For many Americans, Social Security—financed by payroll taxes collected from workers and their employers—is their only means of retirement savings.
In the sweeping spending package passed Friday, lawmakers authorized roughly half of the $1.4 billion spending increase proposed by the Biden administration for Social Security.
“Funding for the Social Security Administration has steadily eroded over the past decade, while the number of people it serves has grown,” said Nancy LeaMond, AARP executive vice president. “This has resulted in longer wait times, overwhelmed field offices and disability processing times that have skyrocketed to an all-time high.
“More must be done,” she said.
In a Pew Research Center poll in January, 57 percent of U.S. adults said that “taking steps to make the Social Security system financially sound” should be a top priority for the president and Congress. Securing Social Security got bipartisan support, with 56% of Democrats and 58% of Republicans calling it a top priority.
Nancy Altman, co-director of Social Security Works, an advocacy group, said Congress should be adequately funding Social Security if “the goal was to really help middle income families.”

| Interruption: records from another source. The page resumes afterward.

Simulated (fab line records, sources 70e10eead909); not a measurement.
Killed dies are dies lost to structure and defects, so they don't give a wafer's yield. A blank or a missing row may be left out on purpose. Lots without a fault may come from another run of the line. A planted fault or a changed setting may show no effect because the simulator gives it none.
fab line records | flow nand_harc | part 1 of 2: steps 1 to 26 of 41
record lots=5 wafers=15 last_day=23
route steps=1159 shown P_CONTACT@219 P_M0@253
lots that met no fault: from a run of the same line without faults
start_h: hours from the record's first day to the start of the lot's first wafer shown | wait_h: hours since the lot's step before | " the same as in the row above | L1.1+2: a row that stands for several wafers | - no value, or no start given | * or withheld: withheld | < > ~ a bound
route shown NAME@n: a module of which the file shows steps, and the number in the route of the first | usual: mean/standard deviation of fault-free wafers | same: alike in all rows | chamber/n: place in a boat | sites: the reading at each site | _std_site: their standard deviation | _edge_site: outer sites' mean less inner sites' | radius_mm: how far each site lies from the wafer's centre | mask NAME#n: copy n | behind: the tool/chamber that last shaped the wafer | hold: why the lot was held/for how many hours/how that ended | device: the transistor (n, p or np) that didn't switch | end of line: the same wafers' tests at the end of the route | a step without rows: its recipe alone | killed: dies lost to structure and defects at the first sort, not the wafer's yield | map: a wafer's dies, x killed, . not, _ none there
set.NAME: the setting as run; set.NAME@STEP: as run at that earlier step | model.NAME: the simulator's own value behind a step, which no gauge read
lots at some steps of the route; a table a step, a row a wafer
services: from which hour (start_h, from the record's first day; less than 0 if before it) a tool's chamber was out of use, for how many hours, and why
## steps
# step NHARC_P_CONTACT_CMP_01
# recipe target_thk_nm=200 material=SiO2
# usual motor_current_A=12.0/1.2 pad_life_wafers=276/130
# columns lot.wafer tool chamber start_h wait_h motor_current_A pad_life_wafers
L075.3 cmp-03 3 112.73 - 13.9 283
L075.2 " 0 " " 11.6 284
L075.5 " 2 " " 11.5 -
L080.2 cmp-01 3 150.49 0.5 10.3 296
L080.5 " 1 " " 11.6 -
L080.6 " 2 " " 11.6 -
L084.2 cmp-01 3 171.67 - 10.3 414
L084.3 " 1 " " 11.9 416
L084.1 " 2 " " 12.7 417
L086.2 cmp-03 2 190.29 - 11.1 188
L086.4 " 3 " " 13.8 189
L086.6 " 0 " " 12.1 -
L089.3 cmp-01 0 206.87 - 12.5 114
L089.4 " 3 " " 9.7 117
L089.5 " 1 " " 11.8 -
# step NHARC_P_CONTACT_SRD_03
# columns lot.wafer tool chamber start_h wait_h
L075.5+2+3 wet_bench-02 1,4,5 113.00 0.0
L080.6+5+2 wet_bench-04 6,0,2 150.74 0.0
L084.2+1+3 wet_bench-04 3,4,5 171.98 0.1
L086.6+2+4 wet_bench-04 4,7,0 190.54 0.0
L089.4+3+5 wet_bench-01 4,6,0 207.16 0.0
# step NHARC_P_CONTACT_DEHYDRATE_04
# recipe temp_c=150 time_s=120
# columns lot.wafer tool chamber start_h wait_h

Still, the latest legislation is a small step meant to assist the millions of Americans who haven’t saved for retirement.
U.S. Census data show that roughly half of Americans are saving for their retirement. In 2020, 58% of working-age baby boomers owned at least one type of retirement account, followed by 56% of Gen X-ers, 49% of millennials and 7.7% of Gen Z-ers.
Olivia Mitchell, a Wharton economist who specializes in retirement savings, says the results of Secure 2.0’s passage may be felt most with workers at companies that match their employees’ contributions.
She said research suggests that auto-enrollment can boost retirement plan coverage initially but participation may fall over time.
Mitchell studied the first state-based plan of its kind, OregonSaves, which auto-enrolled workers whose firms did not have retirement savings plans. She found that only 36% of workers had a positive balance after one year. Less than half of those in the plan were still contributing after a year.
Nonetheless, she said, “the fact remains that low-paid workers who change jobs often are a difficult target to reach via retirement saving plans.”